Total gross profit increased 58%, or $16.9 million, to $46.2 million for the December 2004 quarter from $29.3 million in the December 2003 quarter. The gross profit margin on product sales revenues was 38% for the December 2004 quarter and 39% for the December 2003 quarter. The gross margin percentage this quarter was impacted by the product mix as well as overtime and temporary help costs as a result of a high portion of our unit shipments occurring in the month of December. We continue to expect that in the future, the gross margin on the Bluebird gaming devices will approach the mid-40% range, as with greater production volumes we expect larger volume discounts from our suppliers, particularly with respect to electronic components, and with a leveling of production throughout the quarter we anticipate a reduction in the use of overtime and temporary help. In addition, the recently increased list price is expected to support margin growth. The gross profit margin on gaming operations in the December 2004 quarter decreased to 80% from 84% in the December 2003 quarter reflecting lower margins on WAP games and higher royalties payable to licensors, partially offset by higher royalties received from licensees.

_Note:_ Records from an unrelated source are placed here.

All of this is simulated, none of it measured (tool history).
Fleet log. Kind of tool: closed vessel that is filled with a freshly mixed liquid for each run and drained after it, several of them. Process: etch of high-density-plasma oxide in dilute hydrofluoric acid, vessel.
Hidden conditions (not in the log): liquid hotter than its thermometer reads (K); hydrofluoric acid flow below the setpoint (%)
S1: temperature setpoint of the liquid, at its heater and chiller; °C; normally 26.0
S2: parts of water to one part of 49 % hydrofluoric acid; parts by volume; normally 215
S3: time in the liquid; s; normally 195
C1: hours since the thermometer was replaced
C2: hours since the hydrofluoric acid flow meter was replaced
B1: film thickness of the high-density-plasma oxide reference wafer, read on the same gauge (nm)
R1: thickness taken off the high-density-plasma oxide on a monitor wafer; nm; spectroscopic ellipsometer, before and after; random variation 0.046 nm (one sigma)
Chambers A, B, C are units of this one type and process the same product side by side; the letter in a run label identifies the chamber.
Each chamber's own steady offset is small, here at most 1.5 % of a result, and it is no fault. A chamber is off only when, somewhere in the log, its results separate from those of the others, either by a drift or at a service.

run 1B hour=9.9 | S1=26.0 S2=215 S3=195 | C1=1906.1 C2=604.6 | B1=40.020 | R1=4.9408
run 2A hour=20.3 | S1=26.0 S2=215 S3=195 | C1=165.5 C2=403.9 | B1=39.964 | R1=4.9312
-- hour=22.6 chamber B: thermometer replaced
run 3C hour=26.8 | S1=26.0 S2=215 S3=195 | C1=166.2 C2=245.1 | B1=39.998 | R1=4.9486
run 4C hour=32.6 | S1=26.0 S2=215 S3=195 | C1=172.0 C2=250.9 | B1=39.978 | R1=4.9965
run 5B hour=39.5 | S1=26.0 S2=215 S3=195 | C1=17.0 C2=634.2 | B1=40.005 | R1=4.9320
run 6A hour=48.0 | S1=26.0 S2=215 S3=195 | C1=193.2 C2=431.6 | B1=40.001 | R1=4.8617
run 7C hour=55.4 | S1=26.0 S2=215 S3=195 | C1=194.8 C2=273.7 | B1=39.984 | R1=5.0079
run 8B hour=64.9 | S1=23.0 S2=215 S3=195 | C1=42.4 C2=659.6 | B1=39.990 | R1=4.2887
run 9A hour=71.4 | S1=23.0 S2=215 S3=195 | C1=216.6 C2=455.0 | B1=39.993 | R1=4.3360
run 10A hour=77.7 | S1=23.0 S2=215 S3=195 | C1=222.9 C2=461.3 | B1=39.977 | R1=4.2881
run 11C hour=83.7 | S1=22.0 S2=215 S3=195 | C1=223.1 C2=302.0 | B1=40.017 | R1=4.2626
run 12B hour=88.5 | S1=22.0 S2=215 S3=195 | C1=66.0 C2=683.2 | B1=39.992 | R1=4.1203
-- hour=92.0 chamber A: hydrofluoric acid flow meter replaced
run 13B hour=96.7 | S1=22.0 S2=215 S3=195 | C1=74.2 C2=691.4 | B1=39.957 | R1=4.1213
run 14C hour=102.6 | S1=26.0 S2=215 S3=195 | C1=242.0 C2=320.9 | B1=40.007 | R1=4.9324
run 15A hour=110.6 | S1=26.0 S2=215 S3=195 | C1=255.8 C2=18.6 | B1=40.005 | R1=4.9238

Research and development expenses increased $3.3 million, or 32%, to $13.5 million in the December 2004 quarter compared to $10.2 million in the prior year quarter. These costs were up $1.4 millon over the September 2004 quarter due to higher regulatory approval costs incurred for implementing the final approvals of CPU-NXT and Bluebird, for a greater number of new game themes and for the final legacy operating system upgrade in GLI territories, plus headcount increases to fully staff international game development studios and increased staff for the long-term portion of the technology improvement plan.

Selling and administrative expenses increased $5.8 million, or 43%, to $19.3 million in the December 2004 quarter compared to $13.5 million in the December 2003 quarter. These cost increases resulted from higher commissions based on substantially higher revenues, additional headcount, overtime and temporary contract labor for game installs, participation placements and certain administrative areas due to increased demand and the timing of shipments and additional trade show and marketing costs to continue to support the simultaneous launch of three new product lines, and higher equity compensation costs.

Depreciation and amortization expense increased $2.7 million from the December 2003 quarter as the level of investment in participation gaming devices for gaming operations increased with the installation of 1,271 new games in Bluebird cabinets during the December 2004 quarter. We expect the level of investment in gaming operations equipment will continue to increase throughout fiscal 2005 due to the on-going placement of new participation game themes, including WAP game themes, in our new Bluebird cabinet.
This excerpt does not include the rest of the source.